As the global diamond industry navigates a downturn marked by falling demand and rising competition from lab-grown stones, Botswana is making bold moves to secure its stake in the diamond value chain. The country has declared its interest in taking a controlling stake in De Beers, potentially shifting the future of the world’s most recognisable diamond company—and raising serious questions about the balance of power between resource-rich African countries and global mining giants.
By Rudairo Mapuranga
Botswana’s new president, Duma Boko, is pushing for full control of De Beers’ operations, marketing, and profits, challenging parent company Anglo American, which is currently preparing to offload its 85% shareholding in the iconic diamond producer.
Botswana’s Minister of Minerals and Energy, Bogolo Kenewendo, made it clear that the country would not stand by as decisions affecting its most valuable natural resource are made without its input. “President Boko remains resolute in his quest to increase Botswana’s stake in De Beers to ensure Botswana’s full control over this strategic national asset and the entire value chain, including marketing,” Kenewendo said.
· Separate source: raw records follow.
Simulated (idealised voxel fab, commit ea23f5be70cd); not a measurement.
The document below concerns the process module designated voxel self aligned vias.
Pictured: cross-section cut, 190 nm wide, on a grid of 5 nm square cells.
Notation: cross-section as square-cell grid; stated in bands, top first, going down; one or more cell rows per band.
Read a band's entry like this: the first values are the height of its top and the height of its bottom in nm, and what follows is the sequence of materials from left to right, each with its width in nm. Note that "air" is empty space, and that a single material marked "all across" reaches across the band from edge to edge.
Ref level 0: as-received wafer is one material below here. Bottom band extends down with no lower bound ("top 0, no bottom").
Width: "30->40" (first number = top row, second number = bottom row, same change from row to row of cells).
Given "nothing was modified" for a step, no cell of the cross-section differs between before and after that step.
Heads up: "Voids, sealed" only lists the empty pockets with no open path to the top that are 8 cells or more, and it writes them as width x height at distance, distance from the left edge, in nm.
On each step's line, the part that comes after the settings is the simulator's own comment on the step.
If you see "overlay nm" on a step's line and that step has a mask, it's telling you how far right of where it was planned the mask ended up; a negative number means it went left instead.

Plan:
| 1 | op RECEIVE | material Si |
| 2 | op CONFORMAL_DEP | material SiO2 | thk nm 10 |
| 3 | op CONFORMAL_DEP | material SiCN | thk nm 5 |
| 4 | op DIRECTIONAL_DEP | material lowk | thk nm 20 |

This comes after President Boko recently remarked that De Beers was not selling enough diamonds, suggesting that perhaps Botswana should “take over and sell them ourselves.” The remarks have added pressure to an already delicate sale process for Anglo, which faces a deadline in early August to receive formal bids from prospective buyers.
De Beers sources approximately 70% of its total diamond production from Botswana, through the Debswana joint venture, of which Botswana already owns 50%. The government also holds a 15% direct stake in De Beers, while Anglo owns the majority share. Without Botswana’s cooperation, the sale of De Beers becomes practically unviable.
Kenewendo warned that “any sale of the company without our support will be difficult to achieve,” accusing Anglo of failing to involve the government in a transparent or coordinated manner.
The timing of Botswana’s aggressive stance could not be more crucial. Anglo is under pressure to complete its restructuring before year-end, following a rejected £39 billion takeover bid by BHP in 2023. The mining giant is now pursuing a “dual-track” approach—seeking a direct buyer for De Beers or listing it publicly if no satisfactory bids are received.
However, the diamond market is currently facing significant headwinds. Consumer demand has declined in key markets like China, and synthetic diamonds have carved a strong niche. De Beers is reportedly sitting on its largest stockpile since the global financial crisis, making any sale more complex.
The big question now is whether Botswana can raise the capital needed to buy a larger stake—or even take full ownership—of De Beers. While Minister Kenewendo said “financing is not an issue,” analysts remain sceptical. Botswana’s budget deficit is expected to widen to 7.5% by 2026, and although it enjoys an investment-grade credit rating, it lacks experience raising money on international bond markets. The country recently secured a US$300 million loan from the African Development Bank, largely to deal with fiscal shortfalls.
Still, Botswana’s leadership insists that ownership and control over diamonds is non-negotiable. And rightly so—diamonds account for over two-thirds of Botswana’s export earnings.
From a Zimbabwean perspective, Botswana’s push for resource sovereignty offers a timely case study. As Zimbabwe continues to restructure its own diamond sector through entities like ZCDC and promote local beneficiation, the question of who controls the value chain—from mine to market—remains critical.
Botswana is making it clear: Africa is no longer just a source of raw minerals. It wants to control the trade, influence pricing, and capture more of the value. Whether Botswana achieves full ownership or not, this moment signals a continental shift in resource governance—one that Zimbabwean policymakers and miners should follow closely.